Search code examples
modulointeger-divisioncpu-speedprogramming-pearls

Why is modulus operator slow?


Paraphrasing from in "Programming Pearls" book (about c language on older machines, since book is from the late 90's):

Integer arithmetic operations (+, -, *) can take around 10 nano seconds whereas the % operator takes up to 100 nano seconds.

  • Why there is that much difference?
  • How does a modulus operator work internally?
  • Is it same as division (/) in terms of time?

Solution

  • The modulus/modulo operation is usually understood as the integer equivalent of the remainder operation - a side effect or counterpart to division.

    Except for some degenerate cases (where the divisor is a power of the operating base - i.e. a power of 2 for most number formats) this is just as expensive as integer division!

    So the question is really, why is integer division so expensive?

    I don't have the time or expertise to analyze this mathematically, so I'm going to appeal to grade school maths:

    Consider the number of lines of working out in the notebook (not including the inputs) required for:

    • Equality: (Boolean operations) essentially none - in computer "big O" terms this is known a O(1)
    • addition: two, working left to right, one line for the output and one line for the carry. This is an O(N) operation
    • long multiplication: n*(n+1) + 2: two lines for each of the digit products (one for total, one for carry) plus a final total and carry. So O(N^2) but with a fixed N (32 or 64), and it can be pipelined in silicon to less than that
    • long division: unknown, depends upon the argument size - it's a recursive descent and some instances descend faster than others (1,000,000 / 500,000 requires less lines than 1,000 / 7). Also each step is essentially a series of multiplications to isolate the closest factors. (Although multiple algorithms exist). Feels like an O(N^3) with variable N

    So in simple terms, this should give you a feel for why division and hence modulo is slower: computers still have to do long division in the same stepwise fashion tha you did in grade school.

    If this makes no sense to you; you may have been brought up on school math a little more modern than mine (30+ years ago).

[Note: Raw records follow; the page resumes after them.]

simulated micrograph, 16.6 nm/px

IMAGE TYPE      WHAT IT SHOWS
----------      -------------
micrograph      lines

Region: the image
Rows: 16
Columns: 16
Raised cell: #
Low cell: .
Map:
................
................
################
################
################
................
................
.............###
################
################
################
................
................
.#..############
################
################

    The Order/Big O notation used above as O(something) expresses the complexity of a computation in terms of the size of its inputs, and expresses a fact about its execution time. http://en.m.wikipedia.org/wiki/Big_O_notation

    O(1) executes in constant (but possibly large) time. O(N) takes as much time as the size of its data-so if the data is 32 bits it takes 32 times the O(1) time of the step to calculate one of its N steps, and O(N^2) takes N times N (N squared) the time of its N steps (or possibly N times MN for some constant M). Etc.


    In the above working I have used O(N) rather than O(N^2) for addition since the 32 or 64 bits of the first input are calculated in parallel by the CPU. In a hypothetical 1 bit machine a 32 bit addition operation would be O(32^2) and change. The same order reduction applies to the other operations too.